[webkit-dev] Idea for comments: Using Git to manage some WebKit
platform ports
Ryan Leavengood
leavengood at gmail.com
Fri Apr 11 10:03:56 PDT 2008
On Fri, Apr 11, 2008 at 12:38 PM, David Kilzer <ddkilzer at webkit.org> wrote:
>
> In summary, I think it's great to use git for starting a new port, but in the
> mid- to long-term, I think you'll be better off if there is a bi-directional
> movement of code between the main svn repository and your port's git
> repository. This is basically how Linux kernel development works as
> well--anyone is free to check out Joe User's git repository, but the overall
> health of the project benefits when code flows both ways.
OK, I'm convinced. I will say as a "small platform" porter, I
appreciate how many in the WebKit project want the smaller ports
"brought into the fold" of the main project as much as possible.

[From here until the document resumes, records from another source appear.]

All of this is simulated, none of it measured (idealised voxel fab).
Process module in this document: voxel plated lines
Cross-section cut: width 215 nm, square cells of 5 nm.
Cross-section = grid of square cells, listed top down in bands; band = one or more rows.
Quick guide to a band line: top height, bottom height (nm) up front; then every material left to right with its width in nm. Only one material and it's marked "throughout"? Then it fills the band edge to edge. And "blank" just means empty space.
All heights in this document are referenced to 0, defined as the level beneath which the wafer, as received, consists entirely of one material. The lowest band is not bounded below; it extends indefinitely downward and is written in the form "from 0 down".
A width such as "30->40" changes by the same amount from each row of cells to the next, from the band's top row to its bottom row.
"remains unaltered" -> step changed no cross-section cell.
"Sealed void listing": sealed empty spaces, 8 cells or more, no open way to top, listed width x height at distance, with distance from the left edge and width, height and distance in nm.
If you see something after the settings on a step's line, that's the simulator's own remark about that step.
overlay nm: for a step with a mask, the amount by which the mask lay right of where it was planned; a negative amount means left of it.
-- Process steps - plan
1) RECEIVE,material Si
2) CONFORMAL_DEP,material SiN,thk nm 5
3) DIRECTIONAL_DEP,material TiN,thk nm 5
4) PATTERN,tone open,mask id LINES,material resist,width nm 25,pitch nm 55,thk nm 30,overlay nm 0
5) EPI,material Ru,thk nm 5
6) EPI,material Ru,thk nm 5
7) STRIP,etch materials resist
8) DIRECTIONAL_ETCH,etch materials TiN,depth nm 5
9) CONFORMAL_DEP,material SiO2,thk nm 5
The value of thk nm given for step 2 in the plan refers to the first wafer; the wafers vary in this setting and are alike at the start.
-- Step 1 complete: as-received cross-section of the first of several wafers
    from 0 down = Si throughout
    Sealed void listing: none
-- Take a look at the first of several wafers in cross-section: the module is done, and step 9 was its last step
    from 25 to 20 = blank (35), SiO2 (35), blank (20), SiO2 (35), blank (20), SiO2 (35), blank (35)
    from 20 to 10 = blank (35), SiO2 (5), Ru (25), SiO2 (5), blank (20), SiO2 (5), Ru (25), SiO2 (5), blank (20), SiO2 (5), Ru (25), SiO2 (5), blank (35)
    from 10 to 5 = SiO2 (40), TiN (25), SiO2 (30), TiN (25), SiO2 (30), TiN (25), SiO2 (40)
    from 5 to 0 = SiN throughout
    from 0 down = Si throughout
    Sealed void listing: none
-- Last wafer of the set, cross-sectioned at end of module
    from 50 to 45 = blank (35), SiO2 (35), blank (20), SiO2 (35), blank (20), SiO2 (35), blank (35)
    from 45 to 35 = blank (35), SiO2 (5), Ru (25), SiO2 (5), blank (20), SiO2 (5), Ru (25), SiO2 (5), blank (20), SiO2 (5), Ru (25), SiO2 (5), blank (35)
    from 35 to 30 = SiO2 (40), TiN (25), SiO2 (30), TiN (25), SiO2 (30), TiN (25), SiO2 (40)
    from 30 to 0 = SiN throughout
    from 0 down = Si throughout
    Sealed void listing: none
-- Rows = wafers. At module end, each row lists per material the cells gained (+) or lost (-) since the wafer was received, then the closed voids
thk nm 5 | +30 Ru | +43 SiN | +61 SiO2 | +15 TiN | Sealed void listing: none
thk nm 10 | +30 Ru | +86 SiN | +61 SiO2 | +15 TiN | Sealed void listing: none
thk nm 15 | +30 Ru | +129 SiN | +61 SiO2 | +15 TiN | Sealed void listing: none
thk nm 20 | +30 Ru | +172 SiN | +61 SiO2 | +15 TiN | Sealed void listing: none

In regards to the status of my port, we have something working
reasonably well, but the code is currently languishing in my own SVN
repo that is months behind the current WebKit repo. It is also a
partial copy of the repo with only the parts relevant to my port. I
did it this way because that was the best SVN-based workflow I could
come up with at the time But the prospect of merging in months worth
of WebKit changes and the likely pain of that is not appealing, hence
my wanting to move to Git.
Once I get the new Git repo going and figure out a good workflow for
sending those changes back to the main WebKit repo, I will be back in
contact with you guys (probably with some bug reports and patches I
suppose.)
Also I guess at some point I should get commit access to the main repo
to act as the main Haiku port maintainer.
If anyone has any links to documents describing a Git workflow that
posts back to the main WebKit SVN repo I would appreciate it. I know
some of the Apple guys are using Git internally, but I would be
curious to hear more. I'm still far from a Git expert.